For a normal person, a $1 million base salary plus potential to make $100 million over the next five years would be a lot of money, but for Marissa Mayer, who already made her fortune as one of the first 20 employees of Google, it's just some more money. To lure Mayer away from shiny Google to tarnished Yahoo, Yahoo had to offer her that lavish compensation, people say. Even if the company's stock sinks she will get the $1 million each year and then some; if the stock stays level she can still rake in another $45 million over the next five years. But it was a financial security Mayer presumably doesn't need. Mayer has already been through the Google IPO, and while there are no numbers on how much stock she received in Google's SEC filings — because she wasn't a top executive at the company, another widely cited reason for why she moved to Yahoo — but she is presumed to already be worth hundreds of millions of dollars.

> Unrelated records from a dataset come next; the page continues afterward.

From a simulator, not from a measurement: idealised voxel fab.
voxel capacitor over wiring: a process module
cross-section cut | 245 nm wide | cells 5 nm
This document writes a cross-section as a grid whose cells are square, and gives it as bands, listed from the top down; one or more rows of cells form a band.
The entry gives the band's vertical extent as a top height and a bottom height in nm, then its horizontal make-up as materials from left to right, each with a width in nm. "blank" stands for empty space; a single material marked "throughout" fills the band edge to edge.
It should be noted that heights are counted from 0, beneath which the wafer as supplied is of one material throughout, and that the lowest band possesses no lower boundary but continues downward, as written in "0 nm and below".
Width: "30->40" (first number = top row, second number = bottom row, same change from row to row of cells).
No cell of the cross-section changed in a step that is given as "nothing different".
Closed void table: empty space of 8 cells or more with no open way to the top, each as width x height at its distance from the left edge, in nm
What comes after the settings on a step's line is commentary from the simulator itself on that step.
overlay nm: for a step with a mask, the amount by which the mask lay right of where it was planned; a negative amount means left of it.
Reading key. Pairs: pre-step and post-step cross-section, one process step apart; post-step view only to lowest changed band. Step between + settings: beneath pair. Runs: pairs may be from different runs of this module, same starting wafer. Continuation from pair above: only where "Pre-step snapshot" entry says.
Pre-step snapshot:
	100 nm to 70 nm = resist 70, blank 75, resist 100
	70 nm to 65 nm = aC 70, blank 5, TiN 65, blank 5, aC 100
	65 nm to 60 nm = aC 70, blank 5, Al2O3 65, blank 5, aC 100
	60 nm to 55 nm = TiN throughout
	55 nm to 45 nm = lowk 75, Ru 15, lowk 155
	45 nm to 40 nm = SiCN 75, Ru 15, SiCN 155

Reuters estimates her net worth at around $300 million but doesn't say where it got that information. Business Insider uses the same number. Even without an exact number, from her lavish lifestyle we can infer she has a lot. She lives in a $5 million penthouse atop the San Francisco Four Seasons Hotel, according to the New York Times's Laura M. Holson.When she's not there, she weekends in Vail. She wears Vogue-approved clothing. The "turquoise-fringed Manolos and an Alberta Ferretti dress 'in every color of the rainbow,'" the Vogue profile mentions cost in the multiple thousands range, alone. She once paid $60,000 at a charity auction to eat with designer Oscar de La Renta. She likes and can afford the finer things. 

Yet, to get her to hop on the sinking ship, Yahoo had make an offer that would get the attention of a someone who is already really, really rich. Unlike many other tech CEOs, like Mark Zuckerberg and HP's Meg Whitman who take $1 pay checks, Mayer gets $1 million just for showing up. The move isolates Mayer from Yahoo's previous failings. If she turns the company around, she stands to make a lot. If not, she still gets what you and I would consider a lot. That, said, she still has incentives to stay the full five years and push Yahoo's stock up -- it only gets bigger. With that in mind, after yesterdays reported 4 percent drop in profit and 1 percent dip in revenue, reading her first memo via AllThingsD's Kara Swisher, we get a sense that Mayer wants to keep the troops moving as she figures things out. Here's the key paragraph:

The company has been through a lot of change in the past few months, leaving many open questions around strategy and how to move forward. I am sensitive to this. While I have some ideas, I need to develop a more informed perspective before making strategy or direction changes. In the meantime, please do not stop. You are doing important work. Please don’t stop. If you have questions or concerns about whether to continue or not, please ask. However, with the exception of a few things that might heavily constrain us in the future, the answer is most likely: “Yes, keep moving.”

Even if the Yahoos "keep moving" in the wrong direction, Mayer can still afford those Manolos. Then again, if pushes things in the right direction, she can get even more Manolos.